The amount of the TFRP is equal to the total trust taxes the business collected but willfully failed to turn over to the
IRS. Depending on how far behind the business was on its trust fund taxes, the assessment can easily reach six figures or
more.
As is the case with most IRS penalty assessments, “willfulness” is broadly defined to include truly nefarious
actions (absconding to Tahiti with the taxes) and comparatively innocuous ones (using the taxes to pay other business liabilities
such as wages themselves).
To review, the concept behind the “corporate veil” is that owners and officers of an incorporated entity (Inc.,
LLC, LLP, etc.) can shield themselves from personal liability for even the business’s willful actions, including contract
defaults, most torts, and failure to pay debts, including taxes. When a lawsuit is filed against the business that includes
its owners/officers as individual defendants, the daunting burden to “pierce the corporate veil” lies with the
plaintiff. This burden is so great that, realistically, only plaintiffs with means or evidence of owner/officer malfeasance
will be able to keep the individual defendants from being dismissed.

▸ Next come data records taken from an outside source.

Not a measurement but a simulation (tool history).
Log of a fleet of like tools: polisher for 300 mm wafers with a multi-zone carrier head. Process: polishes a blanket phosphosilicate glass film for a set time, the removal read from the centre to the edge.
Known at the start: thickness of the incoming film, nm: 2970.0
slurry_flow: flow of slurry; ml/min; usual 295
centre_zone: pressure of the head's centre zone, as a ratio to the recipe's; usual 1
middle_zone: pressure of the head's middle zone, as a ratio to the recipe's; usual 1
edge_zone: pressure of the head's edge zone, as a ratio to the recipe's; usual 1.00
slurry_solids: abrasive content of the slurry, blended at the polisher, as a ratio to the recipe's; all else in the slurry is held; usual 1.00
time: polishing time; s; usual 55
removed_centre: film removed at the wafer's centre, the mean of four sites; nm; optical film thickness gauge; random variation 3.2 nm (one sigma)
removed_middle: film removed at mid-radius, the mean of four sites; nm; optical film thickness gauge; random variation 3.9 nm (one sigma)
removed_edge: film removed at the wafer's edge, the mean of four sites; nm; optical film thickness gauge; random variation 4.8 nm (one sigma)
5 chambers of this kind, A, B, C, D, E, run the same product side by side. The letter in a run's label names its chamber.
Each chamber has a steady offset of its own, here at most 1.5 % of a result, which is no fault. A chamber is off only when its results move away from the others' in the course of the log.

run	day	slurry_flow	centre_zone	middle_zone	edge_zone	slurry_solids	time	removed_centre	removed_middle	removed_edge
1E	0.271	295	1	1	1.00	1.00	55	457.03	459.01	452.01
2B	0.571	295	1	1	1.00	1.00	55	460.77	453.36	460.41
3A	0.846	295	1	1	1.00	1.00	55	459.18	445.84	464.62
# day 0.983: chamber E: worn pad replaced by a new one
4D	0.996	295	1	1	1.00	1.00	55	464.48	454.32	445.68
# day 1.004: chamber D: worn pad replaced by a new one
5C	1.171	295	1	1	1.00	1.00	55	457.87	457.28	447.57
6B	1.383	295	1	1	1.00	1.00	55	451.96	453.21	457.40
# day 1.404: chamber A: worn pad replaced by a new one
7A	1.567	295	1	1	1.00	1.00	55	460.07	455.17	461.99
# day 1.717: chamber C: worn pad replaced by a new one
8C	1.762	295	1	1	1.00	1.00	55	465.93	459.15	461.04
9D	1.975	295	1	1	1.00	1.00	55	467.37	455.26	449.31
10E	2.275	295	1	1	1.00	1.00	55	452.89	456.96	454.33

However, the IRS does not have to overcome this burden to assess the TFRP. This could mean massive personal liability assessments
against owners, officers, and even accountants and corporate counsel, who exert control over the taxes held in trust by the
business. Here is where the “corporate veil” unravels quickly.
When a business fail to pay its trust fund tax liabilities, an IRS Revenue Officer can be assigned to investigate in as little
as 60 days. Once contacted by the Revenue Officer, the business will have a brief opportunity to pay its debts in full, usually
30 days. If it cannot, the Officer will move forward with TFRP assessment.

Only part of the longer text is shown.